Aside from me obviously going to hell for my vanity and stupidity, my desires are being played upon by the result to my searches due to the information presented in response to my queries functioning to attract my desire enough to earn a click. Making a few leaps here, but the kind of speculative investment that is satirised in Avenue 5 that has funded the cruise is attracted to ventures for similarly irrational reasons, with the Musks, McFarlands and Neumanns being successful in their designs partly because of the Svengali type personas that they have cultivated. But this is not the whole picture: another important part of their ability to dupe people into frittering away money on these crazy is their knowledge, perhaps instinctive, of how to pique the interest of their audience.

Desire and reality, they meet and merge because these kinds of people are quite literally able to talk into reality projects that are unfeasible and unworkable: when they do manage to release them like some sad and poorly conceived robots, they fall apart magnificently. Like Ponzi schemes, they are again literally too good to be true, disappearing in a cloud of their own impossibility, becoming mired in lengthy and costly legal procedures. Once they have to meet the demands and commitments they have made, they meet reality, brutally so.

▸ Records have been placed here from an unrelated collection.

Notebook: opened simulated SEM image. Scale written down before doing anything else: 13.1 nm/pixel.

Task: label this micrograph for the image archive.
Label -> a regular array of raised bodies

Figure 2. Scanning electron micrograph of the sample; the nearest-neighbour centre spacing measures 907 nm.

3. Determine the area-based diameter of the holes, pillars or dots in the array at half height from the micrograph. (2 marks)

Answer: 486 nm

I am writing this in the wake of the 2020 US presidential election, and the connections between hype, desire and reality are clear. Although the votes are being counted as I write, Trump has declared himself the victor because he is used to bringing his desires into reality like his leisure resorts that have destroyed rare ecosystems, are hated by locals and are unsustainable financially. He is perhaps able to pull this off because he is attuned to people’s desires in ways that many others aren’t, but it seems at least that the tricks he has used in investment banking have run their course in the political sphere (for now at least).

I wanted to finish here by talking about the ending of the film Annihilation (2018) in which a psychologist meets reality in a particularly brutal way as she is obliterated into a million parts by an alien life form, but it seems a bit ill fitted, so will perhaps explore how that films explores violent collisions between our beliefs and reality in a future post. This is also seen during a particularly bleak and depressing scene in Avenue 5 (link below) that explores the destructive mismatch between reality and desire as passengers run into an airlock, convinced they are not trapped on a space ship that is falling apart under the weight of its owner’s hubris, but are actually starring in a reality tv show. Some have convinced themselves that if they take a leap of faith and ‘die’ within the show by releasing themselves out of the ship’s airlock, it will be revealed to them that they are in fact not trapped for years on a spaceship, and by detecting the big fat hoax, they will receive a lovely prize because they have overcome their fear of an icy death. I found this scene funny and terrifying in equal measure, and not since watching Lars Von Triers’ The Kingdom have I watched a show that has simultaneously amused and chilled me to the bone – it invokes the miserable and misanthropic schadenfreude that characterises the way we enjoy hype, desire, and reality brutally meeting, and was spectacularly manifested in Donald Trump’s recent behaviour. Although reality is hard to define, Avenue 5 does manage to articulate how our wishes can be viciously thwarted by objective danger, and the horror of witnessing people play an active role in their self destruction because their desire blinds them to threats external to them.